A couple months back, Change.org Editor Alex DiBranco wrote about how smoking a couple of joints could get legal permanent residents deported. Here’s some good news: In Carachuri-Rosendo vs. Holder, the Supreme Court of the United States unanimously ruled against counting a couple minor drug convictions as grounds for automatic deportation. Even Justices Scalia and Thomas joined in the majority with concurring opinions.
Congress enacted the Immigration and Nationality Act (INA) in 1952 that outlines the circumstances under which immigrants can be removed from the country. Under the INA, an immigrant in violation of federal law is ineligible for cancellation of removal if convicted of an aggravated felony which the INA defines as any “drug trafficking crime.”
Jose Angel Carachuri-Rosendo was a lawful permanent resident when he was convicted for possession of a small amount of marijuana, which is a Class B misdemeanor amounting to 20 days jail time under state law. The following year, he was arrested and convicted for possessing a single anti-anxiety pill without a prescription, a 10-day sentence that was classified as a Class A misdemeanor in Texas. The federal government initiated deportation proceedings against Jose, charging that the state misdemeanor could have been prosecuted as an aggravated felony in a federal court.
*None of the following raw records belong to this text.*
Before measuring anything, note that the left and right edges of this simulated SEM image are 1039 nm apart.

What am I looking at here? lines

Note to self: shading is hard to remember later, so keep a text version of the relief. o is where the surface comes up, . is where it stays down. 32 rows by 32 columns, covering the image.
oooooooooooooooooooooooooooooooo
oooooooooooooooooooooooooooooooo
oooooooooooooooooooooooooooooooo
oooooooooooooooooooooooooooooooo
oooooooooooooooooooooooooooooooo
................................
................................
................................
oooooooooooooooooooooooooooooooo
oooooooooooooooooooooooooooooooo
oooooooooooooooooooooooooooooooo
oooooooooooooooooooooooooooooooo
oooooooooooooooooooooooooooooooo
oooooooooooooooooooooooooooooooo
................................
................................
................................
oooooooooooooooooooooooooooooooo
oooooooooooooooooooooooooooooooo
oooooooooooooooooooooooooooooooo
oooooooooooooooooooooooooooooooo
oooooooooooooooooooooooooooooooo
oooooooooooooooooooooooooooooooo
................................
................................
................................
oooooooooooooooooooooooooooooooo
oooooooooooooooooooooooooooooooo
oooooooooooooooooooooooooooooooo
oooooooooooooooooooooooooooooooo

Jose and his attorney filed unsuccessfully for cancellation of removal. The Department of Homeland Security (DHS), backed by the Department of Justice, tried to argue that even though Jose had neither been charged nor convicted of a federal felony, the fact that he could have been prosecuted for a federal felony, means that he was not eligible for cancellation of removal. The Immigration Judge and the BIA, as usual, sided with the DHS. Carachuri-Rosendo argued tried to argue that he was not ineligible for cancellation because he was not convicted of an aggravated felony by virtue of his second possession conviction.
Justice Stevens noted in his opinion that using definitions from a basic Merriam-Webster’s dictionary might help the federal government understand how to use the concept of “aggravated felony.” He wrote: “one does not usually think of a 10-day sentence for unauthorized possession of one prescription pill as an “aggravated felony.” This Court must be very wary in this case because the Government seeks a result that the English language tells [the Court] not to expect.”
Still, Carachuri-Rosendo and those like him are not out of the woods. They need discretionary relief from Attorney General Eric Holder, who lost this case and may not feel up to granting relief.
“Carachuri-Rosendo, and others in his position, may now seek cancellation of removal and thereby avoid the harsh consequences of mandatory removal,” Justice Stevens wrote. But “any relief he may obtain depends upon the discretion of the Attorney General.”